This study is a comprehensive numerical investigation of the Lg-wave geometrical spreading for vertically inhomogeneous media. I modeled a suite of source and path parameters and measured different Lg amplitudes including root-mean-square (rms), peak-to-peak, third-peak (Nuttli, 1980; Patton, 2001), envelope-peak, and spectral amplitudes for analysis.
The main result of this investigation is that the estimation of Lg spreading rates from the rms amplitudes and from the spectral amplitudes yielded the most reliable estimates that are basically independent of almost all the source and path variables within the parameter ranges that I simulated. I obtained a spreading rate of Δ-1.0 for the rms amplitude and a rate of Δ-0.5 for the spectral amplitude across the frequency band of the data. The relationship between the two spreading-rate estimates is consistent with Parseval's theorem.

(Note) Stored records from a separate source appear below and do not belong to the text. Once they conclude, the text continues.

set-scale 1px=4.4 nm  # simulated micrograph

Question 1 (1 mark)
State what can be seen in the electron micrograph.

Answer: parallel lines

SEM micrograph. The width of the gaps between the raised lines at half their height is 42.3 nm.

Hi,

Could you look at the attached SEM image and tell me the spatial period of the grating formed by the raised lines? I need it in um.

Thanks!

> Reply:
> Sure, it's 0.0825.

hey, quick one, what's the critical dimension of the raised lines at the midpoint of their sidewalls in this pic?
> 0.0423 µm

Spreading-rate estimates from other amplitude measurements show larger variations with the variation of source and path parameters. These variations suggest that the behavior Lg peak amplitudes might be more complex than that of a single-mode Airy phase. The decay of the third-peak amplitudes appears to be less rapid than the decay of the peak-to-peak and envelope-peak amplitudes.
There are no systematic changes in the spreading rates due to the variation of variables such as velocity model, source depth, and source mechanism. The introduction of a gradient zone at the crust-mantle boundary and the earth-flattening transformation did not change the spreading rates significantly, at least not beyond certain source-receiver distances. The most important variable affecting the Lg spreading appears to be the closeness of the source to major velocity discontinuities in the velocity models.